X_train_sub = df_sub[['TIME OCC', 'AREA NAME', 'Premis Desc', 'Vict Age', 'Vict Sex']]
y_train_sub = df_sub['Crm Cd Desc']

col_transformer = make_column_transformer(
    (StandardScaler(), ['Vict Age']),
    (OneHotEncoder(handle_unknown='ignore'), ['AREA NAME', 'Premis Desc', 'Vict Sex']),
    remainder='passthrough')

pipeline = make_pipeline(col_transformer, KNeighborsClassifier(n_neighbors=10))

scores = cross_val_score(pipeline, X_train_sub, y_train_sub, cv=10, scoring='accuracy')
pipeline.fit(X_train_sub, y_train_sub)

predicted_probs = pipeline.predict_proba(X_train_sub)
predicted_probs_df = pd.DataFrame(predicted_probs, columns=pipeline.classes_)

average_probs = predicted_probs_df.mean()

labels = [' '.join(label.split()[:4]) + ('...' if len(label.split()) > 3 else '') for label in average_probs.index]

chart = px.bar(x=labels, y=average_probs.values * 100,
             labels={'x': 'Crm Cd Desc', 'y': 'Average Predicted Probability Percent'},
             title='Average Predicted Probabilities for Each Crime',
             color=labels,
             color_discrete_sequence=['blue']*len(average_probs),
             width=1200, height=500)

chart.update_layout(xaxis_tickangle=45,
                  yaxis=dict(title='Average Predicted Probability Percent'),
                  xaxis=dict(title='Crm Cd Desc'))

chart.show()

We begun our project by trying to just use the percentages of the crimes to try and see what the most likely next crime would be. We ended up coming up with this chart showing the top 5 possible next crimes based off of how often they show up in the data set, and the percentage of chance that they are next. While in the end not important, we thought it was interesting and a highlight to what our future goals were.

In [10]:
#Model 4 Score

X_train = df_clean[['AREA NAME', 'Crm Cd Desc', 'Premis Desc', 'Vict Age', 'Vict Sex']]
y_train = df_clean['TIME OCC']

col_transformer = make_column_transformer(
    (StandardScaler(), ['Vict Age']),
    (OneHotEncoder(handle_unknown='ignore'), ['Crm Cd Desc', 'Premis Desc', 'Vict Sex','AREA NAME']),
    remainder='passthrough')

distances = ['euclidean','manhattan','minkowski','cosine']
for distance in distances:
  pipeline = make_pipeline(
    col_transformer,
    KNeighborsRegressor(n_neighbors=20, metric = distance)
)

  scores = cross_val_score(
    pipeline,
    X=X_train,
    y=y_train,
    cv=10,
    scoring="neg_mean_squared_error"
)

  print(distance, np.sqrt(-scores.mean()))
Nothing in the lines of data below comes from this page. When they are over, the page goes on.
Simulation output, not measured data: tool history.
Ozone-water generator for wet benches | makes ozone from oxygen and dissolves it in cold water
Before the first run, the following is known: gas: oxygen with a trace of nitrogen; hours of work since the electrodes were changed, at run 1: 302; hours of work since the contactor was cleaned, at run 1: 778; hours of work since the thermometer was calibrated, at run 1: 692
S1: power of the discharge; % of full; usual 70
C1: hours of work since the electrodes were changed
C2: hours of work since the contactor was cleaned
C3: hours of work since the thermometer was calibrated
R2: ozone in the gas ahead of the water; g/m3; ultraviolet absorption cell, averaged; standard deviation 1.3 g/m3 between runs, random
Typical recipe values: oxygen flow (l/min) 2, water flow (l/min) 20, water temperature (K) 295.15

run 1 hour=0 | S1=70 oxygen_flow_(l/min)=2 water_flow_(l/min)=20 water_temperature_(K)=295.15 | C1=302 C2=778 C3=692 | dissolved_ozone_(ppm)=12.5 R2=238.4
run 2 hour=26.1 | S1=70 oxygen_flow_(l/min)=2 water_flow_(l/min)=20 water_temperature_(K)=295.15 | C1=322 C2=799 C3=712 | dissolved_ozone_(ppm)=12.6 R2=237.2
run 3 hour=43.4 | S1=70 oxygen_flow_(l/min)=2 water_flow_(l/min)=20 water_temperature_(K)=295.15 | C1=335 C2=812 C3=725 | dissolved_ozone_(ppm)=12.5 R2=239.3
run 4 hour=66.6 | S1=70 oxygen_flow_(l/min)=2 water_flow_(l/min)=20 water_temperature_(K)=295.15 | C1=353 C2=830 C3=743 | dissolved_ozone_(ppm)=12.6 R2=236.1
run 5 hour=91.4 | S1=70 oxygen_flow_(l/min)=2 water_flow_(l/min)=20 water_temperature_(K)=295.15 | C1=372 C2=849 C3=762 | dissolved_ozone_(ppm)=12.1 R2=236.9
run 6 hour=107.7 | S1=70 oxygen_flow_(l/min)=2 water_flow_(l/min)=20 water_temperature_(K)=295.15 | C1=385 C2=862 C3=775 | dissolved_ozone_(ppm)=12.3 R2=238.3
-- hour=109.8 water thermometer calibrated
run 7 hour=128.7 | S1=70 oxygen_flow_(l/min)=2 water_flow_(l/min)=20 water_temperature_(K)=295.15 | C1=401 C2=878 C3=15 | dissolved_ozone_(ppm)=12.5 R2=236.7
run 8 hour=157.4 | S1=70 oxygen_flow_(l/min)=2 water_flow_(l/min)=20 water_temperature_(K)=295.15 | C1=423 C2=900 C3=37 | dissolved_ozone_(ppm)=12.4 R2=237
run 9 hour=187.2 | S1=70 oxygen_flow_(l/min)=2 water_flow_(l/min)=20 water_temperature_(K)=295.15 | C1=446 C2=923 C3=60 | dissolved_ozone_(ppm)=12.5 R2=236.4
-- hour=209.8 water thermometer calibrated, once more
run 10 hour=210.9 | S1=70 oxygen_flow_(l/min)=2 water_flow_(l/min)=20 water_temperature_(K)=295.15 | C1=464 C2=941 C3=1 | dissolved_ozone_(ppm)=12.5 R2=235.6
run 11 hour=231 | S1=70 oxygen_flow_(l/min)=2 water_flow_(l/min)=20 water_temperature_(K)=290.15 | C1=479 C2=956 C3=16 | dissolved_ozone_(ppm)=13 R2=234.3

def estimate_test_error(k):
  pipeline_knn = make_pipeline(
    col_transformer,
    KNeighborsRegressor(n_neighbors=k, metric = "manhattan")
    )
  return np.sqrt(-cross_val_score(
      pipeline_knn,
      X=X_train,
      y=y_train,
      cv=10,
      scoring="neg_mean_squared_error"
  ).mean())

test_errors = pd.Series([])
for x in range(1, 41):
  error = estimate_test_error(x)
  test_errors[x] = error
ideal_k = test_errors.idxmin()
print("The Ideal K is:", ideal_k)

pipeline = make_pipeline(
  col_transformer,
  KNeighborsRegressor(n_neighbors=ideal_k, metric="manhattan"))


scores = -cross_val_score(
    pipeline,
    X = X_train,
    y = y_train,
    scoring="neg_mean_squared_error",
    cv=10
)

scores.mean()

euclidean 657.00833323198
manhattan 656.8464646804752
minkowski 657.00833323198
cosine 656.9618766895911
The Ideal K is: 40


422420.22666616226

We also chose to put our prediction model and scores for predicting the time the next crime will occur, as this was our most succesful crime and believe it was the highlight of our project, being able to create a model that can predict the next possible crime with accuracy.

Overall, we are happy with our final results. While we were not able to get several models with very accurate predictions, we realized that this data set is extremely complex, and it would be difficult to create a model that is truly accurate 100% of the time due to the depth of the factors, as well as there being sections that were not fully filled out for every crime. Our time model proved to be successful, and we believe that in the end that worked out showing off our initial goal of predicting parts of the next crime.